Left-leaning city councillor Maria Augimeri has survived a hard-hitting attempt by rival Gus Cusimano to seek a forensic review of her campaign finances.
Council’s three-person compliance audit committee on Monday unanimously rejected Mr. Cusimano’s request – which focused on the rent for her campaign office – because he failed to present reasonable grounds to warrant an investigation.
The decision represents yet another set-back in Mr. Cusimano’s campaign, which has been prominently backed by Mayor Rob Ford, to unseat the veteran North York politician. After narrowly losing to Ms. Augimeri last fall, he persuaded a judge to order a by-election, claiming irregularities with the voter’s list. The city’s clerk’s office initially opted not to appeal, but reversed itself after critics accused Mr. Ford of interfering with a judicial process. (No such interference was ever proven.)
Ms. Augimeri had also moved to appeal.
Following Monday’s compliance audit meeting, Mr. Cusimano said he doesn’t plan to challenge the ruling in court. “I’ll go by the committee’s decision,” he told reporters. “I’ve already spent enough money on lawyers.”
Although she appeared nervous during the meeting, Ms. Augimeri said she was not surprised by the committee’s verdict. “We didn’t do anything wrong.”
The crux of the dispute involved the market value of Ms. Augimeri’s campaign office. She maintained that the location, which she shared with two school board candidates, was in horrific condition when she agreed to lease it in March. The storefront had been used as a butcher store, and she told the committee that the previous owner had vacated the space abruptly, leaving meat to rot. Ms. Augimeri said her volunteers worked to clean the space and block off unusable rooms.
Mr. Cusimano, a real estate broker, alleged that Ms. Augimeri effectively received a $7,445 subsidy on the space, which he claimed did not require extensive remediation. In a power-point presentation to the committee, he showed photos of Ms. Augimeri’s campaign office launch in early September, which featured guests helping themselves to snacks and listening to the candidate speak on a microphone.

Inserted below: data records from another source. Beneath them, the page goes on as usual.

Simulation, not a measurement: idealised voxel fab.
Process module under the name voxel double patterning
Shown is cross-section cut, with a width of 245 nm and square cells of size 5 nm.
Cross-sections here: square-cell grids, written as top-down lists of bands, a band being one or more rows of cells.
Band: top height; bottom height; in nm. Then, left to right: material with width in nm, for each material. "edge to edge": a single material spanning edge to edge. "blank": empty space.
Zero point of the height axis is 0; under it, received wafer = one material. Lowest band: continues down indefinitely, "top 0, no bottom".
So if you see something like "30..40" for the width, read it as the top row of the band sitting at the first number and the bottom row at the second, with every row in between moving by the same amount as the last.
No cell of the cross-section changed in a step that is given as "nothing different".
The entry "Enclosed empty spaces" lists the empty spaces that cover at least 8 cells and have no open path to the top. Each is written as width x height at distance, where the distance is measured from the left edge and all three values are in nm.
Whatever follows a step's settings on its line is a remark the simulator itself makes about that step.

He also submitted real estate listings from the Multiple Listing Service and contended that the price she paid was “well below market.” Paula Boutis, Ms. Augimeri’s lawyer, responded by noting that “a listing is not fair market value, it’s an asking price.” An affidavit submitted late Friday included numerous before-and-after photographs of the space.
Asked why she’d lease a location in such poor condition, Ms. Augimeri said, “The [spending] ceiling is very low, so you can’t rent luxury space.”
Mr. Cusimano, in fact, struck out twice Monday, as the committee voted to order an audit of his own campaign finances, requested by retired council veteran Howard Moscoe and Donna Lynn Tucker. They alleged he failed to report some election costs associated with his signs, and also improperly listed the legal costs associated with his court challenge as an election expense.
The committee rejected a compliance audit request against Ana Bailao, the newly elected councillor for Davenport. Activist and freelance writer Roger Brook, a local resident who had volunteered on the campaign of rival Kevin Beaulieu, submitted a laundry list of claims questioning her fundraising, campaign contributions and a profile of her in Senso, a local Portuguese-language publication.
Lawyers for Ms. Bailao presented a detailed side-by-side rebuttal, noting, at one point, that Senso regularly profiles politicians.
Ms. Bailao could not say how much she spent to defend herself, but added, “Lawyers are not cheap.” Asked if she felt Mr. Brook’s request was vexatious, Ms. Bailao paused before replying, “I’ll leave that to the readers to decide.”
The committee will review compliance audit requests against four right-leaning councillors – Doug Ford, James Pasternak, Michael Thompson and Giorgio Mammoliti – on Wednesday. Earlier this spring, the committee ordered a campaign audit of the mayor’s election finances; that decision is currently before the courts.